Football burlesque was a similar idea to the charity matches played by clubs today.  The home team of Everton was pitted against a team made up of music hall and theatre artistes in Liverpool, who seem to have played it for laughs as much as possible.  Although the ‘rain poured pitilessly down’, not unusually for February, the game was played in high spirits.  To give a comic air, the Everton team all wore smock frocks and top hats. The theatre team was in their own costumes.  Falls were numerous and amusing, there were ‘piles of struggling humanity…for no apparent reason’ and no one was sure how many goals were scored.  Nobody paid any attention to the referee’s whistle, off-side was given and a board bearing the title was placed around the offenders neck, and, by the end, the ‘mutual scores were enormous’ although no one was counting or seemed to care who had won.  It seems that a good time was had by all raising money for worthy causes and with a certain degree of abandonment, despite the weather. The smock frock took its place to add a comic dimension to the Everton footballers.

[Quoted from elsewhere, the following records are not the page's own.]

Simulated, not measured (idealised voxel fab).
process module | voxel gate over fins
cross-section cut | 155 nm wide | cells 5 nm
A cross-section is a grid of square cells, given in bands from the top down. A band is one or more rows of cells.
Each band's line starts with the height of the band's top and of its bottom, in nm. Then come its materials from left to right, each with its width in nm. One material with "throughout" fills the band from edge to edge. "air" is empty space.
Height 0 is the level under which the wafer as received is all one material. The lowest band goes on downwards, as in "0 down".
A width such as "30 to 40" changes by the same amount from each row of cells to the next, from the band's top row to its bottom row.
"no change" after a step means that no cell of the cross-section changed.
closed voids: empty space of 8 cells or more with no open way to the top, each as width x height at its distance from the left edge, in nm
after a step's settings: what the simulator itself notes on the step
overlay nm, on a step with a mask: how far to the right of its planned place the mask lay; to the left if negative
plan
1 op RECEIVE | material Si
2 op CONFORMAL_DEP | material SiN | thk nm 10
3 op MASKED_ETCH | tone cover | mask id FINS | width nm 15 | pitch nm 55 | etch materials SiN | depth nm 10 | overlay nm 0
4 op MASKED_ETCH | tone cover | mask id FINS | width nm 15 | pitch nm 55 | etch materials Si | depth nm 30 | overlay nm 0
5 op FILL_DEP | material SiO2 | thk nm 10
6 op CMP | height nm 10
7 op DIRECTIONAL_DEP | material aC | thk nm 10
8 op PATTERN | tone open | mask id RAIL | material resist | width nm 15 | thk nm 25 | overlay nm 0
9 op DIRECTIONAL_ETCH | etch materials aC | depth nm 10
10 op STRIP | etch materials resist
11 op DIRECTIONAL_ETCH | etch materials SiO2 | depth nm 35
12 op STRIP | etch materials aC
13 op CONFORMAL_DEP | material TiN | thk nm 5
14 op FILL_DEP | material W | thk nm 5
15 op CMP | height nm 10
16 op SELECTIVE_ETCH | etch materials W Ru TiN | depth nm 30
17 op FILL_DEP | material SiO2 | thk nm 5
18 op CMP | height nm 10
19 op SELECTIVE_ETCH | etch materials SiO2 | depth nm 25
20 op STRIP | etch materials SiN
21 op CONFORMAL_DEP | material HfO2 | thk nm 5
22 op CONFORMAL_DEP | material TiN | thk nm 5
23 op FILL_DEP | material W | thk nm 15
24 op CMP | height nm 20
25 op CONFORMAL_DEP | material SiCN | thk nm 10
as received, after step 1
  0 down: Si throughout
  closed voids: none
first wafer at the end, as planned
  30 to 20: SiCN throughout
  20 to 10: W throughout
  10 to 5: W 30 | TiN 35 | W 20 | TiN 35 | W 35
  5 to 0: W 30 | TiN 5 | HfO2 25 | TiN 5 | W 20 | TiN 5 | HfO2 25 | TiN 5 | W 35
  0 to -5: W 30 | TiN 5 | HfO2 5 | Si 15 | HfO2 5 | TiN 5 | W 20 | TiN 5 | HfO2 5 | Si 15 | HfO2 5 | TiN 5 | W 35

The comic potential of wearing essentially a knee-length skirt to play football in had also been seen the previous year in 1893 when the Derbyshire Courier reported on the defeat of the Riddings by South Normanton, a club still in existence today.  It was suggested, perhaps unkindly, that Harry Street, the goalkeeper, should dress in women’s attire or a farmers’ smock frock so there would be less probability of scoring goals between his legs.  The writer suggested that this could become an attraction in itself, spectators coming to see the ‘frock smocked goalkeeper’, implying the humiliation of Street.

Women’s football was a developing sport at the time, and would become huge in the early twentieth century.  However, it seems that they too chose to wear knickerbockers for ease of movement and practicality, risking scandal, rather than any skirted garment.  The smock frock in the 1890s was seen at outdated, comic and embarrassing to wear, especially for footballers!